There are a plethora of illegal franchise, disguised as "licenses," cases these days. I represented a licensee who bought 2 of these, paying the licensor a total of $40k. After filing a Complaint for offer and sale of an illegal franchise, the licensor quickly settled for about $600k. You do the math.
Good luck (and you get what you pay for)
Kevin B. Murphy, B.S., M.B.A., J.D.
Franchise Attorney & Franchise Expert
Director of Operations - Mr. Franchise
FRANCHISE FOUNDATIONS APC
As my colleagues have all advised, this is really a case where you need to consult an attorney with substantial franchise, intellectual property and securities experience. Whether you can have a license without being a franchise will depend on the specific facts of your proposal and both federal laws and state laws in both your state and the state where the licensee is located. As Mr. Murphy pointed out, there are many "accidental" franchises termed licenses, and this "accident" can result in having to pay significant losses.
You might also consider that if your proposed venture is a franchise, that is not necessarily a bad thing. By complying with the franchise laws, you avoid the argument that the proposed venture runs afoul of the securities laws - which is another substantial risk that needs to be evaluated if you are doing a "license."
This response is not intended as legal advice or to establish an attorney-client relationship. It is for informational purposes only.
Dear Troy MI, your business must not fall under the definition of a franchise, which is a 3 prong test
Your business must NOT satisfy all 3 prongs of the definition of Franchise in order to avoid violating franchise laws. It can satisfy 1 or 2 prongs
I have given a link below to the Michigan definition (It is virtually the same in all the states with franchise laws).
Also, below I have a link to an article that discusses the differences between franchises, licenses and distribution agreements as well as a like to separate blogs I wrote on the subjects .
As for the licensing agreement, Once you are clear you are not a franchise business, you can write the license agreement to accomplish your goals of terms, conditions and default ramifications; basic contract terms. If however you make conditions that bring you into the 3 prong definition you become a franchise.
There are no sample agreements; license agreements are customized, and in the case of your situation it is critical that customization be accomplished by an experienced attorney who knows franchise laws to help you draft the agreement to protect you from the ramifications of becoming an accidental franchise. I too, like my colleague have had clients with distribution agreements that have come to me for assistance and they are in fact franchises, which then gives my clients huge damage rights against the other party for failure to comply with the franchise disclosure laws, etc.
If your situation is strictly licensing the name with no franchise-like conditions or obligations, then the terms of such an agreement shouldn't be big legal expense, well less that your first license fee will be. Smarter to make that small investment to assure your future. And you can then modify your business model to keep it out of the definition if it would be. I am sure any of the franchise attorneys here on AVVO who have answered this question can assist you.

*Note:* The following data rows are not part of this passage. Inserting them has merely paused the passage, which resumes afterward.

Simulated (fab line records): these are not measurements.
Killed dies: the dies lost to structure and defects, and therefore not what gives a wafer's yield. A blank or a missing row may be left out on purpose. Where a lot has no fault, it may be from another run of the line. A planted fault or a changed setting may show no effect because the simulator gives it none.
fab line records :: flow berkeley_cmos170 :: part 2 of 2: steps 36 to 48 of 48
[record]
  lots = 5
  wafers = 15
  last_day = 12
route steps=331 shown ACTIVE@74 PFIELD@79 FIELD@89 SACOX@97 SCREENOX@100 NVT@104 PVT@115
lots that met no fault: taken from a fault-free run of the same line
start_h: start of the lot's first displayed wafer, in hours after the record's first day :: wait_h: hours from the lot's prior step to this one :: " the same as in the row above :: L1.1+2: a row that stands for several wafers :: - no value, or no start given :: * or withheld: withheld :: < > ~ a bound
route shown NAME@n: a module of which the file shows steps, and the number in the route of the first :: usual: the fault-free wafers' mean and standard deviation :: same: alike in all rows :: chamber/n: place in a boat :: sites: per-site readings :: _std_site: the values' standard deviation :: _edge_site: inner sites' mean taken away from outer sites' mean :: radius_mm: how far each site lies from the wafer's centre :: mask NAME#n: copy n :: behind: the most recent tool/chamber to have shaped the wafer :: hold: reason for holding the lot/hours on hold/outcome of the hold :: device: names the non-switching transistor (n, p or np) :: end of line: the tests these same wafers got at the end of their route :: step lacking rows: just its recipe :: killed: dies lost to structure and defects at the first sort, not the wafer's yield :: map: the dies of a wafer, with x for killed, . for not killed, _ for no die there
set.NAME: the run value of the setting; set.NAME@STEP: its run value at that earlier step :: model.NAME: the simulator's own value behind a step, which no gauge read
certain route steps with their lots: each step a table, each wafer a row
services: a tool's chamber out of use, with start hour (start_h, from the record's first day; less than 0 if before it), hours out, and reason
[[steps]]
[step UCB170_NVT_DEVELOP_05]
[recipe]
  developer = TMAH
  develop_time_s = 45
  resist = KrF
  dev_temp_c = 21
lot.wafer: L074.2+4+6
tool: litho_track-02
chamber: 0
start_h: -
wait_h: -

The foregoing is for informational purposes only and may not be relied on as attorney-client advice.
Your question is a loaded one. There is plenty of litigation currently in the "I wan to to avoid being a franchise" arena. A trademark, an MO, and $500, and PRESTO! you are a franchise under the FTC Rules. Do yourself a favor, and contact a professional IP/Franchise (preferably both) attorney. A large part of my practice is going after those entrepreneurs who believe they can skirt the line.
Thanks and good luck!
Mario L. Herman
The Franchisee's Lawyer
I agree with Attorney Murphy. You are likely taking a dangerous route here, likely seeking to avoid being a franchisor when you really are one. It would be irresponsible of us to provide you some form, as you are likely to end up defending a suit by some disenchanted licensee proving you are an illegal franchisor. Consult a franchise expert. Attorney Murphy would be a good one. Find out if you are really a franchisor. Don't try to fraudulently claim you are something you are not using some phoney license you whip up yourself without legal representation. The course you are on right now seems extremely perilous.
I am not your lawyer and you are not my client. Free advice here is without recourse and any reliance thereupon is at your sole risk. This is done without compensation as a free public service. I am licensed in IL, MO, TX and I am a Reg. Pat. Atty. so advice in any other jurisdiction is strictly general advice and should be confirmed with an attorney licensed in that jurisdiction.